Starring: George Harrison, John Lennon, Paul McCartney
As the hottest band in Britain, The Beatles (Harrison, Lennon, McCartney, Ringo Starr) spend their days running between TV and concert performances whilst dodging adoring and screaming fans. On their way to one of these performances, Paul's grandfather (Wilfrid Brambell) seems intent to cause mischief and Ringo gets fed up with the jokes at his expense. All the while, John and George much about to a selection of hits from the Fab Four.
It's hard, even now, to think how extraordinary the lives of the Beatles as individuals must have been in 1964. Four lads from Liverpool still in their early-twenties who had shot to international superstardom in just a year of their first record and became the biggest names on the planet; an impact that's still felt half a century later. Obviously, this not a film intended to capture a realistic day in the life (pun shamelessly intended) of The Beatles but rather it captures a fun fantasy of that life.
Directing the film is Richard Lester, an American director expatriated to England and an associate of The Goons and with Lester at the helm, the film has an energetic and punchy sense of humour that delves towards the surreal (of course, The Beatles, particularly George Harrison, would also develop a connection and kinship to the inheritors of the surrealist comedy crown held by The Goons, Monty Python). The film owes a debt to the French New Wave that was popular at the period, with its energetic editing and loose, even hand-held, camera work whilst also pioneering the "mockumentary" format of comedic fictional "documentaries" in its own right.
It's probably not to be expected for The Beatles to be great actors, inexperience as they were, and it's true that they don't pull off astounding acting performances but all of them show some sort of promise and provide character and humour with the boys even having the occasional moment of showing a burgeoning skill for acting (especially John and Ringo) whilst Wilfrid Brambell, star of Steptoe And Son, has a few food scenes as Paul's manipulative Irish grandfather.
But the reason why anyone would hand over money for a Beatles movie is the music. Working off of what is probably the best work of their early career, The Beatles occasionally break the action with sort of proto-music-videos that help sell the spontaneity and fun in their songs and the opening credits and closing concert sell just how popular the band were better than pretty much any legitimate documentary ever can. The remaster boosts the visual and especially the audio quality of this classic bringing all that was great to the forefront.

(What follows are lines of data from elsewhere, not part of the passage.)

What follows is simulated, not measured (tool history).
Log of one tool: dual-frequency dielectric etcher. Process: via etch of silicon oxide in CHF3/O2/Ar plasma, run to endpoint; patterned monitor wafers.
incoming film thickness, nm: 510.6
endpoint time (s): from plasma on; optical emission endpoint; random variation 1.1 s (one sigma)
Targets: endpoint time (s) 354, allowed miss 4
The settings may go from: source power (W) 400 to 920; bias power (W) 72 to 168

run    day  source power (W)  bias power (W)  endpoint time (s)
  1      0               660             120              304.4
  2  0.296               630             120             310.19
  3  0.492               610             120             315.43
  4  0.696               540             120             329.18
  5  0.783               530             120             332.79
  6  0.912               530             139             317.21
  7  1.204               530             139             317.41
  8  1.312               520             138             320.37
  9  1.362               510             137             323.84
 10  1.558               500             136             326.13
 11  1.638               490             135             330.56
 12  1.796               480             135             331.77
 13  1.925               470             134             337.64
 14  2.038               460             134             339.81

This was the first of five films that directly involved The Beatles on screen (alongside Help! (1965), Magical Mystery Tour (1967), Yellow Submarine (1968) and the little-seen genuine documentary, Let It Be (1970)) but it's Hard Day's Night that has remained the most popular and for a reason. No other film has ever quite gotten to the root of how fun, exciting and genuinely brilliant The Beatles were than this film and it's essential viewing for any Beatle freak.